Conan, no, but Nathan Brazil was.
 

The S&S gaming style, the way the original post described it, plays like an impartial board game.

False. It plays like a role playing game.

No Name said:
It doesn't lend itself to myth creation very well. A player can easily have character death due to some random chart roll.

True and true. Random character death is a possibility and "myth creation" is not one of the goals expressed or implied.
 

I define genres by their central high conceptual themes, woldview, values and morals. I try to make trappings and tropes not that relevant in defining them.

That is why I think that, while old D&D had elves, dwarves, hobbits and clerics, it was still very strong on the S&S genre.

Then you're defining genre wrong.

D&D is not S&S, it is not HF, it is not SF, or anything other then D&D.
 

I think the necessity of a Absolute Good and Absolute Evil is a defining feature, even if there is no "higher power" that controls/creates it. That said, your second definition opens up a lot more options (such as Star Wars' the Force) than your original premise.
Now we're getting somewhere.

I've been wondering all along what the existence of one or more gods in the setting/novel/game/real world had to do with this discussion at all.

That said, the Force itself in SW-land is not much more than a tool - albeit a really imposing one - used by agents of both Good and Evil (and by agents of neither) en route to attempting to achieve their ends. In fact, the SW universe follows your idea, that Absolute Good and Absolute Evil reside in mortals rather than anything higher.

Lanefan
 




Not a Name said:
I can't agree with this. It has nothing to do with morality.

People playing S&S are just playing a game. Nothing more. It's no different than playing Monopoly for example. If you roll an 8 and that makes you pay the $75 luxury tax, then tough luck. That's just what happens.

High Fantasy players are participating in creating a myth. I don't want to go into it here and now, but Joseph Campbell has written some excellent stuff on the subject.

That's the difference between the two. One is just a board game, the other is about the hero's journey.
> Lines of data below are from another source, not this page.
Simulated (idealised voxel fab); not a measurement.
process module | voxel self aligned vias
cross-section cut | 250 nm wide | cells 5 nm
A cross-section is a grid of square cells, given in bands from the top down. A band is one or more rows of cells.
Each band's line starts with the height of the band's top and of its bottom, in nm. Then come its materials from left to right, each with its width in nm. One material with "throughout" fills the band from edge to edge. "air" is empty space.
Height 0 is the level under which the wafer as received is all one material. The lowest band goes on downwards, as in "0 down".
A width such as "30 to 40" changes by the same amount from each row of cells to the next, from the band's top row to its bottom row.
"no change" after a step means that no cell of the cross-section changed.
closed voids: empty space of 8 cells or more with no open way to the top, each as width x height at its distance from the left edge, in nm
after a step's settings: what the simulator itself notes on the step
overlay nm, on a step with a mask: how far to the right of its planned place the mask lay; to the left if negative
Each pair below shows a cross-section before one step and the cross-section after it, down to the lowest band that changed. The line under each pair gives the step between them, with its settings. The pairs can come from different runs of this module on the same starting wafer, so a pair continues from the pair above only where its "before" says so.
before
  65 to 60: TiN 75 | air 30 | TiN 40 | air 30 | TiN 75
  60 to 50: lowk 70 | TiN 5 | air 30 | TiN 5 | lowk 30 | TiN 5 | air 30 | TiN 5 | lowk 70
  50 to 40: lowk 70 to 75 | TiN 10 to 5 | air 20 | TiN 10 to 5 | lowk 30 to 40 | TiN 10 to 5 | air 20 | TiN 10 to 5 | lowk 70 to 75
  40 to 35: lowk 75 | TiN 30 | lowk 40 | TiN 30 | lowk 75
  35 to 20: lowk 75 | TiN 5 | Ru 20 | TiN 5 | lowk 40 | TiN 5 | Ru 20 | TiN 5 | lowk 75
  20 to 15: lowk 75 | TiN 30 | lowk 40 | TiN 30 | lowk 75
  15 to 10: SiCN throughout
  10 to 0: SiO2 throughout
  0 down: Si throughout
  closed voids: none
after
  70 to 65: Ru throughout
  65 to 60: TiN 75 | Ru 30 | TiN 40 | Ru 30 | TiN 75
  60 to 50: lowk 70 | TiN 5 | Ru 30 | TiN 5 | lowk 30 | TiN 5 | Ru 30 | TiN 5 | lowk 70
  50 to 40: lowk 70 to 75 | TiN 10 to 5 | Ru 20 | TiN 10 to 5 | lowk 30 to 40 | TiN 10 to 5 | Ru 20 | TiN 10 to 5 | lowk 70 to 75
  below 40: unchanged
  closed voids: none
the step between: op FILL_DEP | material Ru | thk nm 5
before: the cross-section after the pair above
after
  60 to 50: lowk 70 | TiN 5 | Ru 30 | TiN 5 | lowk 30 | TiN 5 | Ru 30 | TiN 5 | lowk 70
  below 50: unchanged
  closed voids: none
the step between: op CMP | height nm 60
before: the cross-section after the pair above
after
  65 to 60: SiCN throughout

Pretending to be elves slaying dragons is pretending to be elves slaying dragons. Or humans slaying dragons in the case of S&S. What exactly makes High Fantasy 'mythbuilding' and S&S 'a game'? It is all a game, no matter how much you want to elevate one over the other. 'I don't want to get into it now' is a lazy way out of it, and presenting Campbell like it is newfound revelatory end-all-be-all scholarship borders on insulting to what is generally speaking a community of very erudite individuals.

Untrue. The Well World series is sword and sorcery, and among the suggested reading list in the dmg.

Um. Rationale? This is a very hard sell considering the trappings of the series include:

A starship
A classic 'planetary distress beacon' trope
An ancient alien race, chock full of advanced technology
A living computer
Space colonization

And the list goes on. Arguing that Well World is sword and sorcery seems almost as preposterous as Rowling's assertation that Harry Potter is not fantasy when it contains wizards, dragons and werewolves.